|
|
|
|
|
by jandrewrogers
2369 days ago
|
|
There are a couple common architectural patterns that are easy to express in C++ but tend to violate assumptions in Rust's safety model. Database engines run into them frequently due to the nature of their core operations, and this ignores that most data structures are intrinsically globals (which Rust doesn't like) due to tight hardware coupling. Rust assumes that all references to memory are visible at compile-time, and the safety analysis can be applied in cases where this is true with the usual caveats around borrow-checking. The "unsafe" facility is designed to interface with code written in other languages that don't respect Rust's model, and it works well for that. But how do you express the case, common in database engines (because direct storage-backed), where hardware can hold mutable references to most of your address space? There is no way to determine at compile-time if a mutable reference will be unique at runtime or to even sandbox it to a small bit of code. As a consequence, most memory reference are effectively mutable. There are workarounds that will minimize the quantity of unsafe code in Rust if you are willing to sacrifice performance and elegance. In databases, having many mutable references to the same memory has few safety implications because ownership of memory is dynamically assigned at runtime by a scheduler that guarantees safe access without locking or blocking. This safety model solves the hardware ownership problem, which is why it is used, but it also enables quite a bit of dynamic optimization even if all your references are in software so you'd want to do things this way anyway. In C++, you can make all of this largely transparent on top of explicitly mutable references to memory. Again, you can produce a minimally unsafe version of this in Rust but it is going to be significantly uglier and slower. As more server software moves to userspace I/O and scheduling models (for performance and scale reasons) it will be interesting to see how this impedance mismatch problem is addressed in Rust. |
|
As for hardware DMA’able memory, it’s true that it adds friction to work with in Rust. But C or C++ would fall into the same boat - one would need to sprinkle volatile or atomics, as appropriate, to avoid the optimizer from interfering. In Rust, you’d need to do the same (ptr::{read,write}_volatile or its atomics).

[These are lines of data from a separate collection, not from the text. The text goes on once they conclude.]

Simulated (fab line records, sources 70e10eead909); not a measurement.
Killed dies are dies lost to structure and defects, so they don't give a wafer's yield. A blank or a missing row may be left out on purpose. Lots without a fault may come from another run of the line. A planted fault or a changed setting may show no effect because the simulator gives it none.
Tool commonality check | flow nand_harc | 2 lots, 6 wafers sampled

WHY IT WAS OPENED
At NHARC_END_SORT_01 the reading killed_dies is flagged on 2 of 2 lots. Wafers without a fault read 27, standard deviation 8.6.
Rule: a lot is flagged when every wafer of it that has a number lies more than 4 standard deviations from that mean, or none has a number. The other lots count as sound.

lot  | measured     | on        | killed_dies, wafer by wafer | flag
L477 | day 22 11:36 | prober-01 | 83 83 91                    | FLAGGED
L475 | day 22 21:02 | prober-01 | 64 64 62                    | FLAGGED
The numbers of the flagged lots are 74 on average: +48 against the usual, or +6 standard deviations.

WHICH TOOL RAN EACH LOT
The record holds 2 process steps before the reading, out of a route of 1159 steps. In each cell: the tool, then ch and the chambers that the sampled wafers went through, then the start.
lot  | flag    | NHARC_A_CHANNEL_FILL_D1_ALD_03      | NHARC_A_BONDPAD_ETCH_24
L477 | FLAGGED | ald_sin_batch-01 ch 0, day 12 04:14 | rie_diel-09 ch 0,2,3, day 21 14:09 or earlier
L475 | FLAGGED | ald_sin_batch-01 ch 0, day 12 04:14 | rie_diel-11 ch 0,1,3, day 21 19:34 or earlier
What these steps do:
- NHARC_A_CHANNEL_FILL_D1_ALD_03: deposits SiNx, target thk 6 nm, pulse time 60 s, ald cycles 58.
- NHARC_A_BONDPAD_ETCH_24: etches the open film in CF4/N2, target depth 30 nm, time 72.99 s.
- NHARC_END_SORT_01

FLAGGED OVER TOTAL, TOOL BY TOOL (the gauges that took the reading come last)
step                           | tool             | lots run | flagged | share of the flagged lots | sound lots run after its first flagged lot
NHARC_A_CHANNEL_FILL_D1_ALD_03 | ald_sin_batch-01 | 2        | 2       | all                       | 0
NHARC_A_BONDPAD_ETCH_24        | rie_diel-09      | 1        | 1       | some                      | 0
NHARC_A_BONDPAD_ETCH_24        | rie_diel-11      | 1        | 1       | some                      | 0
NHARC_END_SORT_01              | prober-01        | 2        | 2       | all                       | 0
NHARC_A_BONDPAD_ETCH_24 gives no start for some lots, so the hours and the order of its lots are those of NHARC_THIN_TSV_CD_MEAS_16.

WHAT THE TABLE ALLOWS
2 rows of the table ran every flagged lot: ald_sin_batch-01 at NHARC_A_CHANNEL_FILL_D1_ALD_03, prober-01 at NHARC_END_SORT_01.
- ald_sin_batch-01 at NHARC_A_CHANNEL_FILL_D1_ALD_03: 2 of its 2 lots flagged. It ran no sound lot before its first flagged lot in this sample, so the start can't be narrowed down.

I’m having a slightly hard time imagining a db where “most” of the address space is DMA’able. I’ve some experience with kernel bypass networking, which has its own NIC interactions wrt memory buffers, but applications built on top have plenty of heap that’s unshared with hardware. What’s an example db where most of the VA is accessible to hardware “arbitrarily”?
Also, regardless of how much VA is shared, there’s going to be some protocol that the software and hardware use to coordinate. The interesting bit here is whether Rust and its type system can allow for expressing these protocols such that violations are compile-time detectable (if not all, perhaps some). Any sane C++ code would similarly try to build some abstractions around this, but how well things can be encoded is up for debate.
When a typical Rust discussion ensues, it’s commonly implied (or occasionally made explicit) that “write X in Rust” == “write X in safe Rust”. And this is the right default. But I think any non-trivial system hyper optimized for performance will have a healthy amount of unsafe code. The more interesting question, to me at least, is how well can that unsafety (and the “hidden”-from-rustc protocol) be contained.
As for a db scheduler obviating the need for a compiler to arbitrate ownership, that’s certainly true to a degree. But, this comes back to the protocol I mentioned - the scheduler is what provided the protocol and so long as other components work via it, it can provide safety barriers (and allow for optimizations). But again, I don’t immediately see why Rust (with careful use of unsafe) couldn’t do the same. And afterall, everything is safe so long as things play by the (often unwritten or poorly so) rules. Once systems get big and hairy, it gets tougher to stay within the guardrails and that’s where getting assistance from your language/compiler can be very helpful.
Some of the Rust libs/frameworks for embedded/microcontrollers deal with hardware accessible memory and otherwise “unsafe” protocols, but I’ve seen some clever ways folks encode this using Rust’s type system.